Saturday, March 02, 2013

My Evening at the Bar

A Genius Bar, recently. "It looks neat and tidy to human eyes, but at the sub-atomic level it's a complete mess."

Yes, the Genius Bar in an Apple Store. As was once said about Karl Marx: "If Steve Jobs were alive today...he'd be rolling around in his grave".

I needed a small part for my Apple iPhone, as I mentioned in an earlier post. AT&T staff assured me that I could get it at any Apple store, with one guy even saying, "they will probably even just give it to you", implying that the trifling item was so commonplace that it would waft to liberty out of the inventory of the coolest corp on earth, while Apple staffers would high-five and soft Pacific winds would...

The blowing sound I got to hear was that of air escaping from a Genius Bar employee, who set the tone of my experience with his heavy. sigh. of. really. did. you. have. to. disrupt. the. time. continuum. just. as you pesky humans like to do? That was at 67th and Broadway, around 7PM. He wanted to input me into his iPad as an appointment.

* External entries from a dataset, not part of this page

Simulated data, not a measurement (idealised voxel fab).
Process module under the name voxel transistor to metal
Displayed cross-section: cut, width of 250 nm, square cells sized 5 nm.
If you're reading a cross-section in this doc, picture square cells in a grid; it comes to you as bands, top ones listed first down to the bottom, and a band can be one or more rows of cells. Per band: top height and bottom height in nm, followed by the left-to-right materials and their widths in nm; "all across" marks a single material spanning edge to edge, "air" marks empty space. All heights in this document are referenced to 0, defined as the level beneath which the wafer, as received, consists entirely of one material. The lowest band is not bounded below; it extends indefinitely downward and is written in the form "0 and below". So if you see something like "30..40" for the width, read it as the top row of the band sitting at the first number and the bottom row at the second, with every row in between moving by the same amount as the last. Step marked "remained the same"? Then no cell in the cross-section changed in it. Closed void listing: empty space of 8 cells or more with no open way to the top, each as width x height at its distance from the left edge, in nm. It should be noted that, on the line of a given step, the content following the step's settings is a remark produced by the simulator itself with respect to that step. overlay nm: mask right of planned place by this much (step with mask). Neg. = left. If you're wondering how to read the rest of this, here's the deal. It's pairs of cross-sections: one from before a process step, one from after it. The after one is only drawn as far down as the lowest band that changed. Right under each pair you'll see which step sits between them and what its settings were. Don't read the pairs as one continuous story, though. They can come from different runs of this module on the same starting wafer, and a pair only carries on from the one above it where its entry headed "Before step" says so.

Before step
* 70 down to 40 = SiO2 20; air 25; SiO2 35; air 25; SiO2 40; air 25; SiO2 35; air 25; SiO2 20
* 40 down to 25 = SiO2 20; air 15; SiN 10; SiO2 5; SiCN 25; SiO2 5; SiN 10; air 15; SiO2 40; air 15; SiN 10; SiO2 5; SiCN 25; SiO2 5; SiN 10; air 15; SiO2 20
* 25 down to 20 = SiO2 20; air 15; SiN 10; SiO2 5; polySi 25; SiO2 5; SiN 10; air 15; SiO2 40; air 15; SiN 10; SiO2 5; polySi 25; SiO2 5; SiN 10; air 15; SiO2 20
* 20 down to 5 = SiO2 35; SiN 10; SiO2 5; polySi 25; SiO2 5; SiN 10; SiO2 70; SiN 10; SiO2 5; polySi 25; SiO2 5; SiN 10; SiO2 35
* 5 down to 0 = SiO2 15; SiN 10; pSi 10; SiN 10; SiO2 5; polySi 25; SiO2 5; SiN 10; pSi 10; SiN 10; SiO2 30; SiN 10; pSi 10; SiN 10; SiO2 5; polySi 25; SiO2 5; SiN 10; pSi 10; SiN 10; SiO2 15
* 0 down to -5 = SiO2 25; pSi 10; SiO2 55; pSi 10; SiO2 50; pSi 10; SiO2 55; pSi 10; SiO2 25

"That's silly," I thought. "I don't need my lap top screen replaced, nor a new battery in my phone, I just need this tiny spare part that must be firmly common," so I left Mr Work-to-rules and walked a bit later, over to the 59th Street Apple Store, which as New Yorkers will know, was the first Apple Temple to open and is a 24 hours outlet.

It was buzzing with customers and cheerful staff as usual, at 830PM. The cheerful staff are faking it, obviously, but no big deal. Young woman A (Y. W. A) meets me and takes me to Young woman B (Y. W. B). I ask B for a SIM card tray. She takes my phone to three experts at the bar...

Her approach and attitude indicates that she is following a script in her head — again, I don't mind, except that it has stolen away from her, poor thing, any grasp of human nuance, and she treats me like an idiot from the start: I know nothing. I am stupid. And what I will be told will only be the barest minimum — the Apple-is-the-Roman-Catholic-Church analogy really makes sense!

She and the three wise men examine my phone at their altar. They talk loudly about the unlikelihood of there being any replacement SIM card trays, and for an insane moment I imagine my phone FedEx-ing its way to California, to be "corrected".

An appointment must be made for me, to unwrinkle the sheer cheek of me walking in off the street. Much tapping on iPad. I have an appointment for 930PM. It is now 858PM. Really? I have to wait half an hour?

I am handed back to Y. W. A, who tells me to sit at a table, a quarter acre of plain pine, devoid of any of Apple's products, unlike all the other tables. YWA tells me to wait there until 925PM, then go report to YWB for my 930PM appointment. All this carry-on for a tiny tray that I can install myself?

I tell YWA that I am going to move six feet away to the nearest lap top on display, to check my email. She says that is fine.

At 924PM, I log out of my Gmail and turn around and walk ten feet to YWB.

"Where did you go?" she scolds me, not really so cheery. "We looked everywhere for you!"

"You didn't look hard enough," I said. "I was right there," pointing at the lap top. She scowled. A half-threat about making another appointment started to come out of her mouth. Instead, she took me back to the bar. My iPhone now has a SIM card tray. The Wise Ones are joshing about bad plays in the NBA Super Bowl track star field 0769824 Heavenly play-offs. I imagine their browsers full of meaningless ESPN tinsel-colored sludge.

I'm already bored with this story, so the gist is that I complained that the length of time I spent and the silly appointment making bullshit for such a small matter, was ridiculous. Obviously, retail theory tenet # , "the customer is always right", had not lodged in YWB's head, because she sneered at me, accused me of "wandering off" when my appointment had arrived, and when I said I could probably have bought the SIM card tray in a non-Apple cell phone store in five minutes, she said: "you're welcome to spend your money there." The tray was $8, I gave her a ten and said "keep the change!" and flounced out.